Cramer Announces Passage of House Water Bill
Washington, D.C. – Today Congressman Kevin Cramer announced the House of Representatives passed the Water Resources Reform & Development Act of 2013 (WRRDA), a bill which supports water infrastructure needs, reduces the backlog of Army Corps of Engineers projects, authorizes the Fargo-Moorhead Area Diversion, and ensures better communication of flood risk to the public.
The last version of the bill was signed into law in 2007. Cramer said six years is too long between bills and advocates a return to a two-year cycle to prevent waste and maximize oversight of water projects.
“The House water bill acknowledges the critical nature of flood protection and makes the federal government work faster and better to approve and execute projects. This is a step in the right direction for North Dakota and it is my hope Congress will recognize the value of working more efficiently with states on the approval of projects. To ensure adequate flood protection and proper oversight of federal spending, it is critical we return to the traditional two year WRDA enactment cycle,” said Cramer.
Flood protection and infrastructure
WRRDA authorizes a final feasibility study for the F-M Diversion, allowing construction of the diversion to move forward. To deal with a backlog of existing Army Corps of Engineers water infrastructure projects, the bill deauthorizes $12 billion in projects dated before 2007, completely offsetting the cost of new projects ($8 billion). The bill also sets hard deadlines on the time and cost of studies, and terminates projects which have not begun construction after seven years to prevent a future backlog.
In a speech on the House floor today, Cramer said another key reform in the bill lifts current restrictions on non-federal sponsors’ ability to move projects forward. Non-federal entities are able to contribute funds to the Corps to expedite the processing of permits, the Corps is allowed to move to preconstruction planning, engineering, and design activities immediately after completing a feasibility study, and non-federal interests may carry out work at their own expense for a project where a feasibility report has been completed but has not received authorization from Congress. Taken together, the reforms in this bill will allow state and local entities or the private sector to move forward with critical water projects in the face of limited federal resources.
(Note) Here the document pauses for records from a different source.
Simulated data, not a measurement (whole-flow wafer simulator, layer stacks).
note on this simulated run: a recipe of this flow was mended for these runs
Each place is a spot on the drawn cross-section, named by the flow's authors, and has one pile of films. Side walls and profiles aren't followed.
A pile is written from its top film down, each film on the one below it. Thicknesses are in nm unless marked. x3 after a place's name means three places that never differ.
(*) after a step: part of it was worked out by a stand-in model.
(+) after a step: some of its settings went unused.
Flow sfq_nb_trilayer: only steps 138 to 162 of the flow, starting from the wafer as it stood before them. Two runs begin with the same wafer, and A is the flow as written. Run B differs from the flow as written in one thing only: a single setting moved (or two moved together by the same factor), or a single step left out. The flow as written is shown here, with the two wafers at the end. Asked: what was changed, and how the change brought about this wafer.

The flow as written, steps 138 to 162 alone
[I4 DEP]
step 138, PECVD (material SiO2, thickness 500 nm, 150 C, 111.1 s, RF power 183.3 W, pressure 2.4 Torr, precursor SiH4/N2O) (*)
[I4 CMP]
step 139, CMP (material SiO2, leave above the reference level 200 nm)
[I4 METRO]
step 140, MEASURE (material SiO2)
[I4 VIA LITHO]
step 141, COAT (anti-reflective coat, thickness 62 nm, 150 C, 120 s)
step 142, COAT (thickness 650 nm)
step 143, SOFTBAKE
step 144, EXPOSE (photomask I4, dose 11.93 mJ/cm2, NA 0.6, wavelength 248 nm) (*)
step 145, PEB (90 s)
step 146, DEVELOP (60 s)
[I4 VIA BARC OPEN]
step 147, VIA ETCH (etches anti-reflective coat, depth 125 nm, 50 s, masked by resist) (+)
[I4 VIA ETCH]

“It allows local governments and local communities to do the right thing for themselves,” Cramer added. “This will be very beneficial for North Dakota communities seeking flood protection projects and our nation’s ports and waterways keeping up with the demands of a world market.”
Written into WRRDA is language similar to a bill Cramer cosponsored with Representative Kristi Noem (R-SD), the Army Corps of Engineers Communications Accountability Act of 2013. It addresses the lack of communication between the Corps and the general public suffered during the 2011 Missouri River flood by requiring public notice of any runoff expected to be damaging to life or property.
The House passed the companion appropriations bill to WRRDA on July 6, and it awaits Senate consideration. A Cramer amendment in the bill blocks the Army Corps of Engineers from charging Missouri River users for water, specifying funds made available in the Act may not be used to establish a fee for surplus water from Missouri River reservoirs including Lake Sakakawea and Lake Oahe. Also included in WRRDA is a sense of the Congress that the Corps of Engineers should operate in a manner consistent with interstate water agreements and compacts. Coupled with a similar provision in the Senate WRDA legislation introduced by Senator John Hoeven, Cramer said the conference committee should have overwhelming reason to include the provision.